NEW: House votes to rein in agency that fined Wells Fargo $100M

The GOP-controlled U.S. House voted Thursday to roll back Dodd-Frank financial rules put in place after the nation’s last financial crisis and place tough new restrictions on the consumer protection agency that fined Wells Fargo $100 million for creating fake accounts.

Backers including U.S. Rep. Brian Mast, R-Palm City, called it a “great thing” that will ease excessive regulations and free up community banks to lend more, while opponents called that a phony cover story for a shameless wish list penned by powerful Wall Street donors and banking lobbyists.

U.S. Rep. Brian Mast, R-Palm City, speaking in Stuart Monday.

“Instead of protecting consumers, Republicans choose to protect those who cheat consumers,” House minority leader Nancy Pelosi said.

The Financial Choice Act forces the Consumer Financial Protection Bureau to rely on Congress for funding and consent on enforcement actions, the national advocacy group Consumers Union said, “dramatically reducing its power to stop companies from breaking the law.”

It would leave the agency “as an unrecognizable husk incapable of doing its job to protect consumers, homeowners, older Americans, students, service members and veterans,” said Ed Mierzwinski, consumer program director at U.S. Public Interest Research Group.

With other rules designed to stop financial meltdowns rolled back, he said, “What could possibly go wrong if Wall Street banks and predatory payday lenders are allowed to run amok again?”

The legislation would have to pass the Senate and be signed by President Trump to become law.

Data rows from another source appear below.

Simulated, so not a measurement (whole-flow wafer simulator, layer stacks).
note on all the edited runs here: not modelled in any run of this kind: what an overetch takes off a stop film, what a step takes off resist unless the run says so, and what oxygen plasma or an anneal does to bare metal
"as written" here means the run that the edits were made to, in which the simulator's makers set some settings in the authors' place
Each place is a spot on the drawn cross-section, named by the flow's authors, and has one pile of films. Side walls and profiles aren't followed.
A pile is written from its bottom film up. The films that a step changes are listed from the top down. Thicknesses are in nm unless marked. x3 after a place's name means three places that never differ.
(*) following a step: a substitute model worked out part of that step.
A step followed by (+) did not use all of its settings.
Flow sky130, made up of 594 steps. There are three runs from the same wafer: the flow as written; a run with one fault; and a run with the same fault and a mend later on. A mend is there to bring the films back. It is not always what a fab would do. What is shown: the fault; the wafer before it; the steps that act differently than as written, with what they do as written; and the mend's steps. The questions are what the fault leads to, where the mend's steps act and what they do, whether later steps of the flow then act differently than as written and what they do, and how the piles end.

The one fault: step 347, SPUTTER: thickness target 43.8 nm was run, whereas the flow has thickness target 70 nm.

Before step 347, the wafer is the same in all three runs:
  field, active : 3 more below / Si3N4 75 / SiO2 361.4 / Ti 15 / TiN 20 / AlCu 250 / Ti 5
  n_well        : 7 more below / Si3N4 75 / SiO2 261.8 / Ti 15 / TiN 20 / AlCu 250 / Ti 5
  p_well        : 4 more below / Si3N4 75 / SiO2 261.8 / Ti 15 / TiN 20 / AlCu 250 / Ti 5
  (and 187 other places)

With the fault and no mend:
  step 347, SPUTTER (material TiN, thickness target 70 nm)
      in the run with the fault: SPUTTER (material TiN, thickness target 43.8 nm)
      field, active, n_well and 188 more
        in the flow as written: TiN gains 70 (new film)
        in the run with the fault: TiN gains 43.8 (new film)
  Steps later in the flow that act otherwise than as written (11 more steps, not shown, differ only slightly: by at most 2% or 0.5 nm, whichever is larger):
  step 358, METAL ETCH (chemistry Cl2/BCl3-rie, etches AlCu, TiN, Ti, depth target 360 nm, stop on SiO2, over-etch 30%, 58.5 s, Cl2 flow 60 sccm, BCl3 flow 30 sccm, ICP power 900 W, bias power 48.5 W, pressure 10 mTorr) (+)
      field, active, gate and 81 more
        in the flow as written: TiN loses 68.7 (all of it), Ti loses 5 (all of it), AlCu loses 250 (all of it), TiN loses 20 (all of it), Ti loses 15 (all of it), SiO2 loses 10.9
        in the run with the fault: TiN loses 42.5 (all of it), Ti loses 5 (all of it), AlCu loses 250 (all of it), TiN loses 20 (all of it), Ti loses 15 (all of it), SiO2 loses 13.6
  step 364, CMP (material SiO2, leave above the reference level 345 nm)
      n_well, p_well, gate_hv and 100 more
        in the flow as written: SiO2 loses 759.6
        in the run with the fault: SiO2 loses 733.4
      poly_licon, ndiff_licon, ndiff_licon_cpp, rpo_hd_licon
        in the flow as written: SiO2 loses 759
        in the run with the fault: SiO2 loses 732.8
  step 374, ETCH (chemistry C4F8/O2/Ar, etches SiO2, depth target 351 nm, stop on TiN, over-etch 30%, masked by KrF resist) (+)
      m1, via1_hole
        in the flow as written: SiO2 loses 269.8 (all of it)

Former Florida governor and now Democratic U.S. Rep. Charlie Crist opposed the bill on the floor.

“I was governor of Florida when the financial crisis rolled through my state like a hurricane,” Crist said. “I remember 2008 and 2009, the bailouts.”

Wall Street was allowed to gamble with Main Street’s future, he said: “Don’t put them in charge. Don’t let them do it again.”

Mast said before a town hall meeting in Stuart this week he looked forward to voting for the bill.

“This is going to be a good thing for lending, for Main Street, for people that want to be able to start businesses, people that want to go out there and get homes,” Mast told The Palm Beach Post.

The bill, he said, would help by “getting a little bit of that regulatory burden out of the way, and allowing them to get into endeavors or homes they want to get into. That’s a great thing.”

Democrats opposing the bill called it the Wrong Choice Act, saying it not only increases the chances of another financial crisis but also guts the Consumer Financial Protection Bureau. It even gets rid of the CFPB’s public database of consumer complaints, opponents said.

“This is the worst piece of legislation that I’ve seen since I’ve been a Member of Congress,” said Rep. Stephen Lynch, D-Mass.